Cell A — graph regression gate (DO)

Same config as the HEADLINE cell (hybrid / session / recency-on / bge-small, 500q × 5 seeds), re-run with --expand-graph enabled. Cell A asks: does enabling graph features regress baseline recall when the entry graph is sparse? The pass criterion is that Cell A's mean R@5 stays within the variance-gate threshold (default 0.5pp) of the HEADLINE mean.

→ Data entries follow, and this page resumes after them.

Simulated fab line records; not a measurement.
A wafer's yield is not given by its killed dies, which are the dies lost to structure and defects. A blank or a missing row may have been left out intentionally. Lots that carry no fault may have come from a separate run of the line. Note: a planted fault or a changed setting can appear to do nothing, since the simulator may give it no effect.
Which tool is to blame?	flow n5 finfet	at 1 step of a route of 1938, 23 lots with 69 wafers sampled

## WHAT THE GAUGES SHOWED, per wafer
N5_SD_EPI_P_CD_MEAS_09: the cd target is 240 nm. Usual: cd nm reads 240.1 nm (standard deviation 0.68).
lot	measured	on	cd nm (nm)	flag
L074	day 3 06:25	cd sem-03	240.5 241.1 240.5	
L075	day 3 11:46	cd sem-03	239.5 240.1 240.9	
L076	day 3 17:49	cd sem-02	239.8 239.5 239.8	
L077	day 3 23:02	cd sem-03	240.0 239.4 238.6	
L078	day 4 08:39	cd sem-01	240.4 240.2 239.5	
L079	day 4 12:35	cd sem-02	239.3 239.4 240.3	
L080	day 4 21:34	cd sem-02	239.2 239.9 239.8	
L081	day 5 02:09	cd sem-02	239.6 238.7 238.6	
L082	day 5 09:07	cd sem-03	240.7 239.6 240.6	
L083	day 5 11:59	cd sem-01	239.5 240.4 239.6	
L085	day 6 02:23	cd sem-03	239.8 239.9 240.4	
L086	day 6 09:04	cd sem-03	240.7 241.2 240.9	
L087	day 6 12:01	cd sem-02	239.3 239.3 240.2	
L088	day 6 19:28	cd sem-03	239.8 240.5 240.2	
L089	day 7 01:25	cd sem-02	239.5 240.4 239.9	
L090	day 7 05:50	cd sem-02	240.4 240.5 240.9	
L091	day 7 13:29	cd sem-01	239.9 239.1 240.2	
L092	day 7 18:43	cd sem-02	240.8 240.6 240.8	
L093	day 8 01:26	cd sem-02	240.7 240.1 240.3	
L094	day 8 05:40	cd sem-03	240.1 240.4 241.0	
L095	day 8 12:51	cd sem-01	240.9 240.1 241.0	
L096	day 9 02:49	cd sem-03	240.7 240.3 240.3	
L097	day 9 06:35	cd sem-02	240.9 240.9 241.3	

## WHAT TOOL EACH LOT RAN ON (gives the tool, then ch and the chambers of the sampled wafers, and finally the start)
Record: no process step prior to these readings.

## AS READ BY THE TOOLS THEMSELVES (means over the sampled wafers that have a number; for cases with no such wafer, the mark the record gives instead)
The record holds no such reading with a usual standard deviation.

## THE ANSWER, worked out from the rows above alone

Status: gate live — first 500q × 5-seed result lands at delta = 0.0pp

The graph retrieval PRs (#422#429) merged ahead of the 0.5.0 release, and Cell A's regression-gate semantics are live. The first full-500q × 5-seed Cell A run on the v0.5.0 commit landed at mean R@5 = 0.972 (stddev 0.000), exactly matching the HEADLINE mean of 0.972 over the same 500q sample for a delta of 0.0pp against the 0.5pp variance-gate threshold (gate_pass=true, sample_size_match=true). Run: actions/runs/25453787717. Aggregate receipt: bench/results/graph_regression_cell_a.json.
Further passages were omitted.